If I want to read all integers from standard input to a vector, I can use the handy:
vector<int> v{istream_iterator<int>(cin), istream_iterator()};
But let's assume I only want to read n
integers. Is the hand-typed loop everything I got?
vector<int> v(n);
for(vector<int>::size_type i = 0; i < n; i++)
cin >> v[i];
Or is there any more right-handed way to do this?
As given in comments, copy_n
is unsafe for this job, but you can use copy_if
with mutable lambda:
#include <iterator>
#include <vector>
#include <iostream>
#include <algorithm>
int main(){
const int N = 10;
std::vector<int> v;
//optionally v.reserve(N);
std::copy_if(
std::istream_iterator<int>(std::cin),
std::istream_iterator<int>(),
std::back_inserter(v),
[count=N] (int) mutable {
return count && count--;
});
return 0;
}
as pointed out in this answer:
std::copy n elements or to the end
You usually shouldn't do this with std::copy_n
, which assumes that the provided iterator, when incremented n times, remains valid:
Copies exactly count
values from the range beginning at first
to the range beginning at result
. Formally, for each non-negative integer i < n
, performs *(result + i) = *(first + i)
.
(cppreference.com article on std::copy_n
)
If you can guarantee that, then fine, but generally with std::cin
that's not possible. You can quite easily have it dereferencing an invalid iterator:
The default-constructed std::istream_iterator
is known as the end-of-stream iterator. When a valid std::istream_iterator
reaches the end of the underlying stream, it becomes equal to the end-of-stream iterator. Dereferencing or incrementing it further invokes undefined behavior.
(cppreference.com article on std::istream_iterator
)
You're pretty much there with your loop, though I'd probably use stronger termination condition to avoid excess reads from a "dead" stream:
vector<int> v(n);
for(vector<int>::size_type i = 0; i < n; i++)
if (!cin >> v[i])
break;
I'd be tempted actually to wrap this into something that's like std::copy_n
, but accepts a full "range" whose bounds may be validated in addition to counting from 0 to N.

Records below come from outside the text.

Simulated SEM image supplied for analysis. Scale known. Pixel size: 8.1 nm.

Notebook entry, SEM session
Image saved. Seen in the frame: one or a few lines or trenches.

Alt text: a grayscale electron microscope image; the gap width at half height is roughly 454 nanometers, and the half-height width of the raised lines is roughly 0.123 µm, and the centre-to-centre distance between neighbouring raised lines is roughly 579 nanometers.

An implementation might look like:
template<class InputIt, class Size, class OutputIt>
OutputIt copy_atmost_n(InputIt first, InputIt last, Size count, OutputIt result)
{
for (Size i = 0; i < count && first != last; ++i)
*result++ = *first++;
return result;
}
You'd use it like this:
copy_atmost_n(
std::istream_iterator<int>(std::cin),
std::istream_iterator<int>(),
N,
std::back_inserter(v)
);
Now you get M elements, where M is either the number of inputs provided or N, whichever is smaller.